The S&P 500 declined 9.1% since year end and the NASDAQ declined 14.2% over the same period. The 75% S&P 500/25% Lehman Government Bond Index lost 6.3% over the same period. Stocks delivered the worst 4 month return since 2002. However, volatility in the US stock market is declining, with the S&P 500 in a trading range between 1300-1400 (last 1330) and above the 52 week low of 1310 set January 22nd.
Americans are beset by deep pessimism about the state of the US economy. Consumer sentiment plunged to a 16 year low, lower even than during the 2000-2002 bear market, which included the 9/11 terrorist attacks. The previous low, in 1992, corresponded to the last housing slow-down in 1989-92. The most recent report from Case-Shiller shows a decline of 8.9% in home prices in the year ending December 31st, down 10.5% from the peak of July 2006. The peak to trough decline in 1989-1993 was 8.2%, and new highs weren't made until 1998. Housing prices increased 127% between January 2000 and July 2006, but that's cold comfort to anyone who bought property since, or who borrowed against the equity in their home and now find themselves underwater. Combine worries about housing with an uptick in unemployment, stagnant wage growth, high energy prices and a low rate of savings, and it's easy to see why consumers would be concerned.

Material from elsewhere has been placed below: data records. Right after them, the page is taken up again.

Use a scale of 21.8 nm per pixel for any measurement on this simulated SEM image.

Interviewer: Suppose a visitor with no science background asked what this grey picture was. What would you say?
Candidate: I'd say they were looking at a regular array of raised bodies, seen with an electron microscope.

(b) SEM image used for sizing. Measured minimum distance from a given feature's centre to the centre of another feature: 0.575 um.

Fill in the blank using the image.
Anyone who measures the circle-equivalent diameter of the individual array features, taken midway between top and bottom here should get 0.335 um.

In banking, nearly $200 billion has been written down against the value of CDO (collateralized debt obligation) bonds. In the context of a US economy growing at the rate of $14 trillion/year, with financial assets of $30 trillion, these losses are sustainable (the 9/11 attacks and Hurricane Katrina each cost $100 billion, and the economy survived those hits.) However, it's widely perceived among consumers and businesses that the damage is severe. People are literally talking themselves into a recession. The reality is that US economy is experiencing a modest slow-down, and that economies outside the US continue to do well.
As we have noted, 50% of earnings of S&P 500 companies come from non-US operations. In the most recent reporting period (Q4 2006) earnings grew 10.5% according to Zacks. Backing out financials, which showed a decline in earnings of 9.5% and a decline in net income of $3.3 billion versus year ago gains of $50.9 billion, and earnings grew 14.9%. The technology sector did particularly well, with year over year gains of 28.5%, record revenues and net income at Microsoft, IBM, Intel, Cisco and Oracle. None the less, these stocks are down 25-35% from recent peaks.